The site of the Joe Paterno statue, post-removal. Photo via Onward State.
This sort of punishment doesn't happen nearly often enough:
The NCAA has hit Penn State with a $60 million sanction, a four-year football postseason ban and a vacation of all wins dating to 1998, the organization said Monday morning. The career record of Joe Paterno will reflect these vacated records, the NCAA said.
Penn State also must reduce 10 initial and 20 total scholarships each year for a four-year period.
The NCAA revealed the sanctions as NCAA president Mark Emmert and Ed Ray, the chairman of the NCAA Executive Committee and Oregon State's president, spoke at a news conference in Indianapolis at the organization's headquarters.
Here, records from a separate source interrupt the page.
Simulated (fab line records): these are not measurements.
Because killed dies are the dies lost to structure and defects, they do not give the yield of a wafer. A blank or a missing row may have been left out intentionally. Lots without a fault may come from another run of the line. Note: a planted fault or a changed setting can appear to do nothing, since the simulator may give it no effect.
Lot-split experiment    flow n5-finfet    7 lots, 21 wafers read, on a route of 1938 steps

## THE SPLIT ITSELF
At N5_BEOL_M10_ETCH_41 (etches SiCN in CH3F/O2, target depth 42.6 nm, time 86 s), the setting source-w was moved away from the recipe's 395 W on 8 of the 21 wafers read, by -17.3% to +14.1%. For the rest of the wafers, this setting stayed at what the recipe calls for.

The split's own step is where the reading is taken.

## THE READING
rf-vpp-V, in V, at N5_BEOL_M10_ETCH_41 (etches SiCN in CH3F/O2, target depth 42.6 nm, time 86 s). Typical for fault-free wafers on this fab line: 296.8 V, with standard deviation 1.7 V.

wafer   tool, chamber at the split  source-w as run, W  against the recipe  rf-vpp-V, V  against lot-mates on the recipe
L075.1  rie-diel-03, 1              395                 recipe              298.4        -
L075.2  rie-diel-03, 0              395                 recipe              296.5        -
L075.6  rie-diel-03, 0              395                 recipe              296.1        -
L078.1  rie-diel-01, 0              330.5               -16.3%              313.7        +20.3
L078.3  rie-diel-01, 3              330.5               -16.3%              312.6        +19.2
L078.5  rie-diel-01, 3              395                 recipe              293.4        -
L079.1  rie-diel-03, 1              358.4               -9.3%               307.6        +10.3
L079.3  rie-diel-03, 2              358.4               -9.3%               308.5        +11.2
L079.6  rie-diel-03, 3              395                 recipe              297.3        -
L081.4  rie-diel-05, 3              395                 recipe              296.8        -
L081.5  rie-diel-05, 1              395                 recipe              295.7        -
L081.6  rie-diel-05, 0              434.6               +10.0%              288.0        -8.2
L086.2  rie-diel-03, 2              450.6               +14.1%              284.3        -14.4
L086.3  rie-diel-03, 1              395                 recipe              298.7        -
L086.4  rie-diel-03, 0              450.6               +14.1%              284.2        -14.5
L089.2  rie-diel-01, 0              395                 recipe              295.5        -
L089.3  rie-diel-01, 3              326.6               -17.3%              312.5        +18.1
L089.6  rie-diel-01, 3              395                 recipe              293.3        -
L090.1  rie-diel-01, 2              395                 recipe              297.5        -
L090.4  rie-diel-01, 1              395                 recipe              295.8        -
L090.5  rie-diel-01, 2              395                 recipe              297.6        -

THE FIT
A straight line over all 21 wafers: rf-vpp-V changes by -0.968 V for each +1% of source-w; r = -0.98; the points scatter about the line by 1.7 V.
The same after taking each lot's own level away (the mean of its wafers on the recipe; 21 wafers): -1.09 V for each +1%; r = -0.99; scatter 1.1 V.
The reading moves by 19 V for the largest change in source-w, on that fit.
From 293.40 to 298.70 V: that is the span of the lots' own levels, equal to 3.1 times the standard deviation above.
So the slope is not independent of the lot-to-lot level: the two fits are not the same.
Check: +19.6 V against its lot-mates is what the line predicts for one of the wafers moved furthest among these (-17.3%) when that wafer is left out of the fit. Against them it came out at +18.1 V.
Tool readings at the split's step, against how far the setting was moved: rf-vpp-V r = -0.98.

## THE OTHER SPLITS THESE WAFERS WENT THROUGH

"In the Penn State case, the results were perverse and unconscionable. No price the NCAA can levy will repair the grievous damage inflicted by Jerry Sandusky on his victims," Emmert said, referring to the former Penn State defensive coordinator convicted of 45 counts of child sex abuse last month.
The NCAA said the $60 million was equivalent to the average annual revenue of the football program. The NCAA ordered Penn State to pay the penalty funds into an endowment for "external programs preventing child sexual abuse or assisting victims and may not be used to fund such programs at the university."
Well, that's refreshing. Anyone watching the halls of power for a significant amount of time expected more of a slap on the wrist in this situation. But it actually seems the NCAA realizes how thin the patience of the public is.
Most of the public, anyway. If you can stomach it, here's Penn State partisans posing beside the statute before its demolition.
But the main thing that's struck me about these punishments is the public reaction of surprise. We're used to seeing people from bankers to cops to politicians largely exempt from any real consequences for their actions, even violent or abusive ones.
Complaints against the NCAA sanctions assert that they harm the school and ruin otherwise-glorious careers. Yes, yes they do. Because that's exactly the point. Defending a child rapist should pretty much end a professional life, and entail a major setback for the organization that allowed it to happen. Not "take away a few bad apples" setback, but "burn it and salt the earth"-style punishment.
"Power corrupts" is an old adage, but power in some form is an inevitable part of human culture. It's more unchecked power that's the issue, and checking power means inflicting consequences when it's misused. Viewed from this angle, it's almost less the corrupt cop or the abusive priest that creates a culture of institutional evil than the otherwise-upstanding colleagues who make excuses for them.
Sure, the positive side of this — instilling an expectation of ethics — is necessary. But relying on people's good is, by itself, is never successful at checking power. Reducing corruption requires creating a precedent that instills some fear the next time someone in authority considers turning a blind eye.
In a better world, the Penn State sanctions wouldn't be a surprise. In this one, they should be only the beginning.